HTE Investments Ltd. and Mr. Rutledge were found to be the substantially successful parties and were held entitled to costs of the application(s) and cross-application(s).
The Court fixed costs at Schedule C level, totaling $8,050, and declined to award solicitor-client-level or other enhanced costs.
Allegations in the plaintiffs’ costs brief of “misconduct” and “numerous aggravating factors” were largely not particularized, and costs on the “authenticity” front had already been awarded in HTE Investments Ltd v Rutledge, 2025 ABKB 256 (para 108).
Regarding passwords, the Court found that Ms. Rutledge initially had a good-faith position about retaining access as a (then-believed) director or potential reinstated director, that the parties appeared to have reached their own solution at one point, and that when ordered, she provided the required information, with any shortcomings inferred not to be material.
Payment of the $8,050 Schedule C costs award was deferred until the conclusion of family-property proceedings between Mr. and Ms. Rutledge, with primary payment by set-off against any amount Mr. Rutledge may owe Ms. Rutledge, and if insufficient, Ms. Rutledge has one year from that point to pay.
Background and parties
HTE Investments Ltd. and Mr. Howard Gordon Rutledge are the plaintiffs/defendants by counterclaim in this matter. Ms. Lynn Dianne Rutledge, also known as Lynn Freeman, is the defendant/plaintiff by counterclaim. The costs endorsement is issued by the Court of King’s Bench of Alberta, in the action HTE Investments Ltd v Rutledge, 2026 ABKB 39, under Docket 2401 14454, Registry: Calgary. The endorsement is dated January 16, 2026, and is authored by the Honourable Justice Michael J. Lema. The costs issue arises from “various applications and cross-applications” required in the aftermath of Ms. Rutledge’s ouster as both a director and an employee of HTE Investments Ltd. The parties provided written costs submissions pursuant to an unpublished November 27, 2025 endorsement. The written submissions on costs were provided on December 12, 2025 and January 2, 2026.
Entitlement to costs
Justice Lema found that HTE Investments Ltd. and Mr. Rutledge were the “substantially successful parties” in respect of the application(s) and cross-application(s) in question. As a result, they were held to be entitled to costs of those application(s) and cross-application(s). The endorsement answers the initial question posed in paragraph [1] by confirming that costs are payable to the corporation and its principal against Ms. Rutledge.

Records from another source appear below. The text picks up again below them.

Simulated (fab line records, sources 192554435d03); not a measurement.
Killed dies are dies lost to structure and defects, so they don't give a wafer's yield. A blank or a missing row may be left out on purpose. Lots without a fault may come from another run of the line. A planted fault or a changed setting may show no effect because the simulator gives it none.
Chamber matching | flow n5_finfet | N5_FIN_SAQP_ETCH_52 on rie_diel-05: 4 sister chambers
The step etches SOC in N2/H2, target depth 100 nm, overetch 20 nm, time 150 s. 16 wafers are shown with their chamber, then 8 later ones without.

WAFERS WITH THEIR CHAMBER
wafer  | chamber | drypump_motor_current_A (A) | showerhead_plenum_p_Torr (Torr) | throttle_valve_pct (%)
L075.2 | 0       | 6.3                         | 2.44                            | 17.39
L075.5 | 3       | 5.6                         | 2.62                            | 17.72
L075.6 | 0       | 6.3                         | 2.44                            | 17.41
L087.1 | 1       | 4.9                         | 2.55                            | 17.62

Scale of costs and reasons for applying Schedule C
As to the scale of costs, Justice Lema determined that Schedule C is appropriate and that there should be no solicitor-client-level or other enhanced costs. The plaintiffs’ costs brief referred to “misconduct” and “numerous aggravating factors,” but the Court noted that these were largely not particularized. The endorsement further records that costs had already been awarded on the “authenticity” front, with reference to HTE Investments Ltd v Rutledge, 2025 ABKB 256 (para 108).
With respect to password issues, the Court made several specific findings:
Ms. Rutledge initially had a good-faith position that she was entitled to retain access to the passwords on the basis that she was still a director and, for a period afterward, that she would be reinstated as a director.
As discussed in an unpublished July 31, 2025 endorsement, it appeared that the parties had reached their own solution to the password issues.
When it later became apparent that the solution was not in place, not sufficient, or no longer applicable, and when the plaintiffs pressed the issue and the Court directed that the passwords and associated information be provided, it appears that Ms. Rutledge provided the required information promptly.
The Court also observed that the plaintiffs did not ask for any follow-up directions regarding the passwords. From this, Justice Lema inferred that any shortcomings related to password disclosure were not material.
More broadly, Justice Lema found that Ms. Rutledge’s position on the various issues in the application(s) and cross-application(s) reflected her earnest and thoughtful assessment of the issues. The endorsement states that she was not motivated by, and her actions did not reflect, obstructionism, mischief-making, bad faith, or vexatiousness. Instead, she took good-faith positions and advanced them with coherent, logical, and proportionate positions, in a measured and always respectful manner, while advancing her positions forcefully and effectively but without aggression or hostility.
On this basis, the Court concluded that there was no foundation for solicitor-client-level or other enhanced costs and that Schedule C remained the appropriate scale.
Amount and form of the costs award
Justice Lema approved the essentials of the draft bill of costs built on Schedule C that was submitted by the plaintiffs. That draft featured a total costs award of $8,050. The Court accepted this total and directed that the draft be retitled “Schedule C Costs Award.” Justice Lema asked Ms. Alicia M. Martin to retitle the document accordingly and to submit the new draft for signature via SharePoint, without the need for any party or counsel signatures. Thus, the formal costs award is a Schedule C costs award in the amount of $8,050 in favour of HTE Investments Ltd. and Mr. Rutledge.
Deferral and method of payment of costs
Payment of the $8,050 Schedule C costs award is not immediate. The endorsement provides that payment is deferred to the conclusion of the family-property proceedings involving Mr. and Ms. Rutledge, whether concluded by agreement or court order. The costs shall be paid, in the first instance, by set-off against any amount which Mr. Rutledge may be found to owe to Ms. Rutledge via such agreement or court order. If there is no such amount, or if any liability is inadequate to clear the costs award, Ms. Rutledge shall have one year from that point to pay the costs award.
Closing note and appearances
In closing, Justice Lema thanked Ms. Martin and Ms. Rutledge for their helpful written and oral submissions on the file from start to finish. The endorsement records that the matter was heard by way of written submissions provided on December 12, 2025 and January 2, 2026. Appearances are listed as Christopher Dormer and Alicia M. Martin of Dunphy Best Blocksom LLP for the plaintiffs/defendants by counterclaim, and Ms. Lynn D. Rutledge as self-represented defendant/plaintiff by counterclaim.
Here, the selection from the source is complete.